Kyiv, September 1, 2015. Private households have benefited from paying lower energy tariffs at the expense of industrial consumers. “Since 2000, energy prices for industries have increased eight times, while tariffs for the population increased only two times in the same period, which resulted in significant imbalances in the electricity market,” said Andriy Perevertayev, expert at the NGO Coalition for Energy Reforms, at a press briefing at Ukraine Crisis Media Center.
According to Perevertayev, today the volume of cross-subsidization in the electricity industry amounts to around 35 billion hryvnia per year, creating additional pressure on electricity suppliers, such as regional power companies, and the state budget.
According to the National Commission for Regulation in the Energy and Utilities (NKREKP), electricity prices for private households should match those of industrial consumers by 2017. Then the transition to a new electricity market model is scheduled. “If NKREKP remains strong under public pressure and embraces the idea of a gradual tariff increase, this model would allow new suppliers to enter the market and create a competitive environment. As a result, the quality of services received by the end user is expected to increased,” the expert said.
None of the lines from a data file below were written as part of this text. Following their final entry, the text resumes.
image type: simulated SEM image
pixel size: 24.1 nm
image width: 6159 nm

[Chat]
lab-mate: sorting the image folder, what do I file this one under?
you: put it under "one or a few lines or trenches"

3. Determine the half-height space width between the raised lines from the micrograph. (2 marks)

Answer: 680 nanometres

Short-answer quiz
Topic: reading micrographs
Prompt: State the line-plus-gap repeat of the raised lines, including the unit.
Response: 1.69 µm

According to Perevertayev, the population, which consumers 30% of the total energy consumption, is the most responsible payer for electricity and it is interested in changing consumption patterns. The expert explained the current tariff policy provides a significant gap between the minimum consumption and electricity production at night on the one hand, and the maximum consumption and production during the day on the other. As a result, the state-owned Ukrenergo, as a regulator, must daily energize and de-energize a large number of heat units to balance the system. “The increase in tariffs is a great incentive for people not only reduce consumption, but also shift to consumer more energy during the night for less money,” emphasized Perevertayev.
Experts are actively discussing the idea of creating the post of energy ombudsman. This position exists in many countries, and the man who holds it deals with pre-trial disputes between consumers and energy suppliers that in Ukraine would be regional power companies.